My sympathies go to the Pat Buckley’s family and friends.
Sadly the conservative movement will soon be at the moment when its scion, its champion will soon pass from us. Bill Buckley won’t live forever. In the last few year his ending Firing Line and ceasing his relentless public speaking schedule have told me Buckley’s days are about gone. The lost of a spouse can sometimes push the surviving widower to lose the will to live. I hope that doesn’t happen to WFB.
Even after he stopped editing National Review Buckley’s giant shoes have yet to be filled. Across the conservative spectrum Buckley is seen as a powerful intellect, a gracious debater, and a builder of a political movement. With some exceptions conservatives look at Buckley with awe and appreciation. There isn’t a conservative intellectual out there today who garners similar respect. Bill Kristol almost reached that elevated place when his Weekly Standard arrived beautifully in time with Newt Gingrich’s Republican Revolution. But his love affair with “National Greatness” conservatism and Sen. John McCain along with the faltering Iraq War has hurt him. What is a true disappointment is the most famous conservative writer is Ann Coulter. The Age of Ann is quite the disappointment compared to the Age of Buckley.
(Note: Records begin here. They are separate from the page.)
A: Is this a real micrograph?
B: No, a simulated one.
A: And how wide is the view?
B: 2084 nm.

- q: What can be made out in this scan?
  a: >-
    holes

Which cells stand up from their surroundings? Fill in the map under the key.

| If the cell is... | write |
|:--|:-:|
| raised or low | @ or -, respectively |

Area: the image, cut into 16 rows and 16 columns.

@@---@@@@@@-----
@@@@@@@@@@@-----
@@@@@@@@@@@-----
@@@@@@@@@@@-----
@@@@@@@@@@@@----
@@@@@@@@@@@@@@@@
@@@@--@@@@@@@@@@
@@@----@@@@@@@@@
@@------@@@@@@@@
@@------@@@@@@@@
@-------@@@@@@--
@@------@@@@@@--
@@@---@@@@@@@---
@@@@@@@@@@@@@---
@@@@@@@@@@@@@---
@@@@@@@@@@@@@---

This situation does mean there’s an opening for a conservative mind to guide and (gently) steer the giant ship that is the conservative movement. It will take someone with smarts, tremendous confidence, and the friendly disposition to disagree without being disagreeable.
“Patricia Taylor Buckley, R.I.P.”
“Patricia Taylor Buckley, RIP”
“Prayers For WFB And The Anchoress”
“RIP, Patricia Buckley“





I agree with your premature mourning for Bill Buckley. It’s always sad when a great thinker outlives his own ideas.